A thought just fluttered through my mind. It was profound. At least to me.
There are a few areas of life that I have always drawn back from: the artistic ones. Things like music, painting, creating, even cooking. I spent time playing cello, making jewelry and doing a few doodles, but to be honest, creativity scared me. Now that I am an adult (or something) I can confidently say that I was scared of being judged on the results of my creativity. Art class never seemed like a place to explore and be free. It was a competition. At least, that was the message I somehow received. And so, as the years went on, I stopped being creative. I stopped doodling on my notebooks and I stopped trying to join the choir and I stopped playing cello in groups. Why? Because I was scared. Of not being good enough.
Now the basic fear of judgement is one that every person experiences and learns to handle eventually. I, too, have worked to decrease its impact on my life. And I'm pretty happy with my progress. But maybe there is a way to make this easier for the young people in our lives.
My, how talented you are! Wow, you have such a gift. You are so lucky to be so good at this.
This is what we tell people. This is what we tell people who are creative. Our words, although meant as compliments, portray a kind of uncontrollable power that has given this person: their ability to be creative. We are pushing the idea that you are born being able to sing, paint, or play. You either are good at being creative or... you didn't receive that gift at birth.

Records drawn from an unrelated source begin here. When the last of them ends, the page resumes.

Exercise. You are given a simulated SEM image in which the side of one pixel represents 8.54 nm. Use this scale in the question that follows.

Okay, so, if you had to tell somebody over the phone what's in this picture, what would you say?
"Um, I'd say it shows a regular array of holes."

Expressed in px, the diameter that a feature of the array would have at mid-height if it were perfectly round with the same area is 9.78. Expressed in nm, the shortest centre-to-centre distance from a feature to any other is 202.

What this means to me and my mind is that the hard work that creative people put into their creations is seen as meaningless. Or rather, it is forgotten. We assume that painting is a skill you either have or do not, not one that you train for. We don't congratulate people on the hard work and the endless hours that they have given. We congratulate people on having been lucky enough to receive a gift from fate. And how disrespectful is that? I know, it's not on purpose. We don't always mean what we say. But an opera singer should be praised for the work that they do to get to where they are just as much as an doctor.
I admit, I believe that some skills come easier to some people. That's just the way things are. But need that shape our perception of their hard work? No creator has gotten to where they are without hard work, for which every person deserves praise.